Tuesday, August 19, 2008

Mary's Eulogy

To borrow a line from EB White and his classic Charlotte’s Web, “It is not often that someone comes along who is a true friend and a good writer. Valjean was both.”

She was my friend, but when I first met her I was looking for a writer. Denise Zaccardi gave me her name, and she showed up in my office, this classy, feisty, brainy, beautiful woman. She wrote a piece for me called “Sustainable Manufacturing,” back in 1988 when nobody had ever heard the word “sustainable.” She told me later that she had no idea what we were talking about, but she was a pro, she could write anything she put her mind to.

She wrote all kinds of things, in her near-forty years as a writer: children’s books, marketing copy, radio scripts, reports for nonprofits with complicated names like Center for Neighborhood Technology and even more complicated agendas that she managed to explain in simple, compelling terms.

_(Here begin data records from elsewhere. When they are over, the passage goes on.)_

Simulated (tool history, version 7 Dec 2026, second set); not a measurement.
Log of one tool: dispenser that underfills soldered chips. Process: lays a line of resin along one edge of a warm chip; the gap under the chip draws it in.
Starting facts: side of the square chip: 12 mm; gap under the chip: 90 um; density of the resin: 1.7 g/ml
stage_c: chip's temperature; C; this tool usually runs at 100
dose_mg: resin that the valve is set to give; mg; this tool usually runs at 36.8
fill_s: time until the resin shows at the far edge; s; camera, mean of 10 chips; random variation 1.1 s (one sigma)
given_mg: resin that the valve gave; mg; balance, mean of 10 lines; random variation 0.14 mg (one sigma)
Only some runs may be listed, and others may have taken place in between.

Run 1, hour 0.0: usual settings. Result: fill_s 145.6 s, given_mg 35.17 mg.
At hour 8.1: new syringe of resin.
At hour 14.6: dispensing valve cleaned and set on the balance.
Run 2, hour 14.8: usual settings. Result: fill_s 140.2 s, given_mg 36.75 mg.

Much of her best work she did in partnership with the wonderful designer Kym Abrams. Every so often, I would find on my desk a book with a bold fresh look, arresting copy, and clear compelling messages, and I would think: Valjean and Kym, at it again, and find their credits on the inside back cover.

Her writing was like the woman herself: smart, stylish, no-nonsense, spare, honest, clean, beautiful. It’s hard work; she made it look easy.

So from that initial work together we became friends, and later almost like sisters. We shared that old Catholic background, and she came to church with me sometimes, here at St Gertrude’s, or other places. Like many people here, and in Africa, and elsewhere, I became part of her circle, and she became part of my family, attending my children’s weddings, visiting my mother, welcoming my granddaughter.

Three summers ago, she and I took a trip to Ireland, in search of her own family, the family her father James McLenighan left behind when he emigrated to America as a little boy. It was a magical trip, and I suspect she has told most of you the stories. She found the township where the McLenighans came from; she found the church where her grandparents were married, the graves of distant cousins, the records of the land they farmed. Most important, she found a whole new set of friends and family, and became part of their lives. That same gift of friendship she shared with all of us, and with the family in Africa, and with people all over this country, she brought back to the Irish countryside her father had left a century before.

As she became sick, she used her writing, that wonderful blog, to share with her friends and family what she was going through: her hopes, her determination, her pain, her acceptance, her love.

A few days after her death, I got a call John McLarnan, Valjean’s great friend over in Ireland, who celebrated his 94th birthday last Wednesday and whom Valjean and I had planned to visit next week. His words speak for me and I know for all of us: “When you’ve been given a gift, you have to say thank you. And it was a gift to have known her.” Thank you, Valjean.

~ Mary O'Connell

1 comment:

Anonymous said...

Thank you all for writing and posting these beautiful eulogies. For those of us who could not be present the day you gave them in church, it is really a gift to learn what was said. I have learned new things about my old friend.